Trade-off between discretisation error and computational cost due to mesh movement frequency for the tsunami with obstacle test case. The monitor function (28) has been applied to a mesh with 60 elements in the x-direction in the case \(\mu = 7\), \(\alpha = 0\), \(\beta = \lambda = 1\). Errors and times are percentages relative to the fixed mesh case with 60 elements

Fig. 22
figure 22

Comparison of final bedlevels resulting from fixed and moving mesh simulations of the tsunami with obstacle test case on a mesh with 60 elements in the x-direction. The moving mesh simulation applies the monitor function (28) with \(\mu = 7\), \(\alpha = 0\), \(\beta = \lambda = 1\) every 40 timesteps. The final bedlevel due to a high resolution simulation on a fixed mesh with 600 elements in the x-direction is also shown

We can also choose \(\alpha \), \(\beta \) and \(\lambda \) to minimise the discretisation error. In previous test cases in this work, we find that a value equivalent to \(\mu \approx 5\) provides a good general optimisation of the discretisation error and thus we conduct our sensitivity study using similar values. Figure 23 shows the results of this sensitivity study and shows that again a magnitude of 5 provides a good general optimisation of the discretisation error. In all cases, the error is reduced by using mesh movement methods compared to the fixed uniform mesh (\(\mu =0\)). Note that for 30 mesh elements in the x-direction, the fixed uniform mesh model crashes, which is why no error is plotted for \(\mu = 0\) on this subfigure.
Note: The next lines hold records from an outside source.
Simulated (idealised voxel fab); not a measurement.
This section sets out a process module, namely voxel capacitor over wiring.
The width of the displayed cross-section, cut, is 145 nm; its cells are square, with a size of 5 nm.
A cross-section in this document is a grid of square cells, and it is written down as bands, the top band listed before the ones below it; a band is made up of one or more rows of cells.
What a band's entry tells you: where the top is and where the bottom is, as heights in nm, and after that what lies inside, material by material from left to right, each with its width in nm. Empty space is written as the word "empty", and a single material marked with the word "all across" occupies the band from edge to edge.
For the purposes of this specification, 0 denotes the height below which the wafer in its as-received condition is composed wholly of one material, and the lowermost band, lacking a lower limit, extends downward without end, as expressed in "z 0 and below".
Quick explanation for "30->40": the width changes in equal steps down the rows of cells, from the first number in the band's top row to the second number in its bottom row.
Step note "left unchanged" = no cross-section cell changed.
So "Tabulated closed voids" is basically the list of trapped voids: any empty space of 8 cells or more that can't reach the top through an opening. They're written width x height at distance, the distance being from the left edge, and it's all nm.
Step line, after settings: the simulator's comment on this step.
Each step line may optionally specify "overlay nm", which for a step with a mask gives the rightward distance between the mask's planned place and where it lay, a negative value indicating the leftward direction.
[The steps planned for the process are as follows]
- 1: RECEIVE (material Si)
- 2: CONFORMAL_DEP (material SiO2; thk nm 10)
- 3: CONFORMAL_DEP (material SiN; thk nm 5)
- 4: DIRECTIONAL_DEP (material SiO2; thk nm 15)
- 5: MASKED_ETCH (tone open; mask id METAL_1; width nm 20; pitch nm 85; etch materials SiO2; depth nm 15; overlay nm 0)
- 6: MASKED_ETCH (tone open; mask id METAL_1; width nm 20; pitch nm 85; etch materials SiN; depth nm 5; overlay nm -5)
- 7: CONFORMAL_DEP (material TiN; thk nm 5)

The figure also shows the effect on the discretisation error of different relationships between \(\alpha \), \(\beta \) and \(\lambda \) in the monitor function (28). The largest mesh movement errors occur almost always when the monitor function only includes the wet-dry interface tracker (\(\lambda = 1, \alpha = \beta =0\)). This is understandable given that with this monitor function, the obstacle in the wave-approach is not well-captured. However, in almost all cases the inclusion of the wet-dry interface tracker with some combination of the first and second order derivative of the bathymetry results in a decrease in the discretisation error relative to the tracker not being present. In fact, it is only with the inclusion of the wet-dry interface tracker that our model can properly resolve the wave movement on the coarse mesh with only 30 elements in the x-direction. This highlights that appropriate mesh movement can not only decrease computational cost and improve accuracy, but also improve model stability and justifies the use of the more complex monitor function (28) in this test case. A good general choice for the relationship between \(\alpha \), \(\beta \) and \(\lambda \) is \(\alpha = \beta = \lambda = 1\), i.e. an equal weighting between the first and second order derivatives of the bathymetry and the wet-dry interface tracker. This makes physical sense because the bathymetry derivatives are necessary to capture the obstacle correctly and the interface tracker is necessary to capture the erosion and deposition caused by the incoming wave. Using this general parameter choice, we can more than halve our model error for the same number of mesh elements when compared to a fixed uniform mesh, which is a notable result.

Fig. 23
figure 23

Discretisation error curves for moving mesh simulations of the tsunami with obstacle test case under different values of \(\alpha \), \(\beta \) and \(\lambda \) in the monitor function (28)

We have thus shown that a good general parameter choice for this test case is \(\mu =5\) and \(\alpha = \beta = \lambda =1\), which is the same magnitude as the complex test cases considered in Sect. 4.1.3 and 4.2 and the same order of magnitude as the simple test case in Sect. 4.1. Using these general parameters, in Fig. 24 we consider the relationship of simulation accuracy versus computational cost. The figure shows that using mesh movement methods results in both a significant improvement in accuracy and a significant reduction in computational cost, even when general parameters are used rather than optimum parameters. (Note the optimum parameters plotted here are the parameters that provide the smallest error and are not necessarily the fastest simulations, hence why the general parameters perform better in the cost-to-accuracy ratio than the ‘optimum’ parameters). In many cases, it is possible to halve the discretisation error for the same computational cost, a notable improvement. This is a particularly good result if we wish to run this test case more than once for calibration purposes. In addition, using mesh movement methods reduces the number of mesh elements to required to achieve a good accuracy, which means that the memory costs of our simulation are reduced when using adjoint methods through pyadjoint (see Clare et al. (2021a)).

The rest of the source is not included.